Apple is facing yet another antitrust investigation, though this one seems odd: It’s an examination of the Apple/Google duopoly in the mobile operating system market.
Today’s report from Japan is very light on details …
Japan Times cites an unsourced Nikkei report.
It’s an odd one because it’s unclear what either company could do about the fact, or what remedies could possibly be applied.
The government will start investigating how Apple Inc. and Alphabet Inc.’s Google deal with Japanese smartphone makers, which could lead to the tightening of antitrust regulations, the Nikkei newspaper reported Sunday, without saying where it got the information.

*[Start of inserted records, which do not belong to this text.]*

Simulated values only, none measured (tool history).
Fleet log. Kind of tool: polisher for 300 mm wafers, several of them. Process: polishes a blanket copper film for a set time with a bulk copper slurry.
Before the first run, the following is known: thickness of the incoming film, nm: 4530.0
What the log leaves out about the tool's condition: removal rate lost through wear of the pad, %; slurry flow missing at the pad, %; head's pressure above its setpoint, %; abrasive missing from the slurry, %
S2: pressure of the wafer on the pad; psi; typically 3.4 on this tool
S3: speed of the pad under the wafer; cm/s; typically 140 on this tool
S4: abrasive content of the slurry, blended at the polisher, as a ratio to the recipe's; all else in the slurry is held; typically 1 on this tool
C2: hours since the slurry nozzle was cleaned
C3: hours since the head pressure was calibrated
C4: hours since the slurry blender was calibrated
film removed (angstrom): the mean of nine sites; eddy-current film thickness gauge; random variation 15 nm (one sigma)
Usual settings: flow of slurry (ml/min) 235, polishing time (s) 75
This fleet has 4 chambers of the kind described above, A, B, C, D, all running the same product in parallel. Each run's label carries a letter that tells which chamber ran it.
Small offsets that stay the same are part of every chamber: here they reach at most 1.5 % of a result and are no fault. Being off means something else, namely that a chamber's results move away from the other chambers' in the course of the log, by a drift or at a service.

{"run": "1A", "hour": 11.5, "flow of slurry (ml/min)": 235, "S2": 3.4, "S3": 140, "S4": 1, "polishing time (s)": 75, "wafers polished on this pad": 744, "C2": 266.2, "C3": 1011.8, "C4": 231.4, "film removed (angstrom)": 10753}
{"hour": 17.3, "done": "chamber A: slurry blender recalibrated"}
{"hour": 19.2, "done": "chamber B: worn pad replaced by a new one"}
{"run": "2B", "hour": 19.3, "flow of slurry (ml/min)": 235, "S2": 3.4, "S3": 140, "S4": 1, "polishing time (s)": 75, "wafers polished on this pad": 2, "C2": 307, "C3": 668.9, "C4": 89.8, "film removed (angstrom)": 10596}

A government panel, which consists of officials, bureaucrats and external experts, will kick off the discussion this month as Apple’s iOS and Google’s Android software stands at more than 90% of the Japanese smartphone market, the paper said. The probe will include input from executives from domestic smartphone handset-makers as well as manufacturers of smart speakers and personal computers.
The panel will evaluate business dealings in Japan and whether they are conducted in a fair manner compared with cases overseas. The government may step up antitrust regulations if the panel finds any issues from the probe, the paper said.
There were once a great many competing mobile operating systems, including Windows Mobile, Windows Phone, BlackBerry OS, Palm OS, Symbian, webOS, Tizen, and more. Most of these fell by the wayside as both Apple and Google established ecosystems and device choices that held greater consumer appeal. It is this, rather than anything that might be deemed anti-competitive, which has led to the current Apple/Google duopoly.
All the same, it is possible that Japanese authorities could end up heading in the same direction as competition bodies in other countries, and focus their attention on issues like Apple’s control of the App Store.
The latest threat to the App Store is the American Choice and Innovation Online Act, formerly the Ending Platform Monopolies Act, in the US. It follows a 450-page antitrust report, which concluded that Apple was among the tech companies to engage in “deeply disturbing” anticompetitive behavior.